Sunday links

17th July 2016

Two Brexit links and a clutch pointing to pieces about Pokémon GO, plus other things that I’ve found interesting or stimulating over the past seven days. Thanks as always to those who have pointed me towards some of them, via Twitter and in other ways, and apologies for the absence of appropriate name-checks.

England’s last gasp of empire: Ben Judah for The New York Times nails the idea that this is the way the Empire ends, most certainly not with a bang but with the nastiest of whimpers…

Liberalism after Brexit: … and Will Davies extends his detailed, rigorous analysis of the fundamental ideas behind Brexit – this is another essential article by him.

Rethinking the character arc – a guest post by Rory Kelly: courtesy of David Bordwell and Kristin Thompson, a gloriously illustrated (images and clips) and fascinating paper about character development in classic Hollywood movies.

Piano lessons: Nick Pinkerton at Artforum on the MoMA retrospective ‘Seriously Funny: The Films of Leo McCarey’.

At the movies: a lovely short LRB essay by Michael Wood about the films of Andrei Tarkovsky.

• Charlie Kaufman reflects on his career: ‘I feel like I f*cking blew it’: a candid interview by David Erlich for IndieWire with the director of the great Synedoche, New York, 2008 (above) and the recent Anomalisa; here’s the original trailer for the former:

The creepy world of Bruce Conner: J. Hoberman for New York Review of Books is excellent on the current MoMA retrospective.

The film theory of Roland Barthes: at Bookforum Michael Blum discusses the late Philip Watts’ Roland Barthes’ Cinema.

Given that there’s been a single dominant cultural story this week, I thought we should have a special section reserved for pieces about Pokémon Go:

Pokémon Go – how the overnight sensation was 20 years in the making: a little history from Alex Hern for the Guardian.

• Catching Pikachus at the movies: Linika Cruz for The Atlantic…

The irony of so many cultural institutions joining the Pokemon madness is that they’re actively enabling the (simultaneous) consumption of a form of entertainment different than the one they provide. But thanks to cell phones, these spaces have had some practice negotiating the extent to which new technology can exist alongside more traditional aesthetic experiences, without diminishing them.

• How augmented reality technology erases the human v machine boundary: Tom Chatfield for the Guardian on a world ‘characterised by the astonishing intimacy of our interactions with and through digital devices’.

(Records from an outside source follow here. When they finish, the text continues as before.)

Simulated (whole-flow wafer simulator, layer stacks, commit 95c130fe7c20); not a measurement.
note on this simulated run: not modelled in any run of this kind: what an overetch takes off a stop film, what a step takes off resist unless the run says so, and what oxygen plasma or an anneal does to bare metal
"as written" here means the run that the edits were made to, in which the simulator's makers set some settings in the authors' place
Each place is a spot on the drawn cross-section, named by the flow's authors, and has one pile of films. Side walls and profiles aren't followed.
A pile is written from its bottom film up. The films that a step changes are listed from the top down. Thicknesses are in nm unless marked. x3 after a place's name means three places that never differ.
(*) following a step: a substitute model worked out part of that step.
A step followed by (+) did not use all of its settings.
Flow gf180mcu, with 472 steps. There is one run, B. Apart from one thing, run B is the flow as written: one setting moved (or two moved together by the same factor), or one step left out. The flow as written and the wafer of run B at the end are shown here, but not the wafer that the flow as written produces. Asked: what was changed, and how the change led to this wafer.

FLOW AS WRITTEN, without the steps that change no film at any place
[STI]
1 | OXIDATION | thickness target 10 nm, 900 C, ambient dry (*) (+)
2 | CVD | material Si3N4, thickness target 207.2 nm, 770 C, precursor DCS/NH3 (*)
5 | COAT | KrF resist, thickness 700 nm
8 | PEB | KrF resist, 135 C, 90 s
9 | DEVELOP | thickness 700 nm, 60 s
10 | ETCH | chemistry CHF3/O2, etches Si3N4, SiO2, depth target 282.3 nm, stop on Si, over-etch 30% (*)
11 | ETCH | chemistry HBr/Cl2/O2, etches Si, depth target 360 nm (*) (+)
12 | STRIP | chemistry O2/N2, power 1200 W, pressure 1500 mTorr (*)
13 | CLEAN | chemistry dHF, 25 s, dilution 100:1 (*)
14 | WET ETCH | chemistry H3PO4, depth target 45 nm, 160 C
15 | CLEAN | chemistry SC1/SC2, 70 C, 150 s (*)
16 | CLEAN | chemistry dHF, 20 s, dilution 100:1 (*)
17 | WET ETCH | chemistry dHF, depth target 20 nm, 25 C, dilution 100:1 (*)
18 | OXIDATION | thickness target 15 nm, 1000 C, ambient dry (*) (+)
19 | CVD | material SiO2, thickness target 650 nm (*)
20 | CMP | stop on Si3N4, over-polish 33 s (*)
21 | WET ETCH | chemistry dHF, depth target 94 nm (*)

Pokémon GO will make you crave augmented reality: On Malik for The New Yorker also speculates on the implications of AR.

And back with a bump to the zubat-free world:

• Why we must continue to turn the camera on police: Ethan Zuckerman for MIT Technology Review on ‘sousveillance’, or ‘watching from below’.

Sam Dunn, producer of Dissent and Disruption: Alan Clarke at the BBC: a Movie Mail interview by James Oliver with BFI producer Sam Dunn who led the publishing team on the truly great DVD release.

Observe the sons of Ulster marching towards the Somme: I’ve only just discovered Gerry Gordon’s rich, personal blog, ‘That’s How the Light Gets In’. As a retired FE teacher on Merseyside Cordon writes with great authority about events that he wants to remember; this post is about Headlong’s touring production of Frank McGuinness’ play and its historical and literary context.

The fall and rise of the council estate: a terrific Long Read mostly about the Aylesbury Estate by Andy Beckett for the Guardian.

• Death by prefix? The paradoxical life of modernist studies: for LA Review of Books, Gayle Rogers on ‘old’ and ‘new’ literary modernisms.

A grand and disastrous deceit: in the forthcoming issue of LRB, Philippe Sands starts the process of reading with care the whole of the Chilcot Report.

What if cameras stopped telling the truth?: for The Atlantic, Kaveh Waddell asks,

What happens if someone else can use technology to enforce limits on how you use your smartphone camera, or to alter the images that you capture without your consent?

• The all-conquering Wikipedia?: Peter Thonemann for the TLS from a few weeks back, but well worth reading on knowledge and stuff.

• Facebook AI Director Yann LeCun on his quest to unleash deep learning and make machines smarter: long, tech-y in parts but fascinating interview about AI and machine learning, by Lee Gomes for IEEE Spectrum.

• Akinori Goto at Spiral Independent Creators Festival 2016: … and this is just very beautiful (if you ignore the ad that prefixes the clip) – a zoetrope-like construction made possible by 3D printing; more here from Colossal.